I did a little searching earlier for likely candidates for my daily post here, and I found this.
Am I troubled? Yes, I am.
Do I understand their reasoning? I do, but I don’t agree with it (obviously, or I wouldn’t be posting this, would I?).
Yes, spellcheckers have their useful moments. Do I think their existence negates the need to know proper spelling without their help? I do not. Do I wish that Word didn’t auto-correct words while I’m typing? Sometimes, yes. I’m capable of correcting my own errors, thanks. (And I am sometimes paid to correct those of others.)
Granted, the school is adding “a word usage section” focusing on the kinds of errors spellcheckers will miss, such as that set of triplets up in the title. I suppose I should be grateful for that much; at least they’re (holy cats, I just used one!) going to expect students to be able to tell the difference, and know which spelling is correct in a given instance.
I should be grateful. Somehow, I’m not.
5 thoughts on ““Their” and “they’re” and “there,” oh my”

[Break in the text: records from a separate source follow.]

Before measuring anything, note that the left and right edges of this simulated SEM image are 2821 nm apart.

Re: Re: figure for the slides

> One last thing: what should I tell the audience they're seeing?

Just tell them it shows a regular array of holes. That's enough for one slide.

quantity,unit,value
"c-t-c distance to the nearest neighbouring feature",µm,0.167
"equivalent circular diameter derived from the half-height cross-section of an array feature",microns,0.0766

Yeesh. I have a really, really hard time believing that an institute of higher education would do such a thing — and for a JOURNALISM school, no less. The computer engineering school? Maybe. But not the guys ‘n’ gals who sling words for a living.
On the plus side, this ensures that there will be plenty of fodder for our blog for years to come.
So I need to look at this as some form of unpaid job security? I’ll get to work on that.
As someone who’s multilingual and might write in one of three languages when using word… I HATE autocorrect. With a passion. It’s always correcting in the wrong damn language.
You know, that never even occurred to me. It’s frustrating enough when it happens in one language! I can’t even wrap my head around your experience. UGH.
Unless you’re using a very old version of Word, I think you can turn off all autocorrect options. You can also customize it so that Word autocorrects only certain things—say, common errors that you know you always make.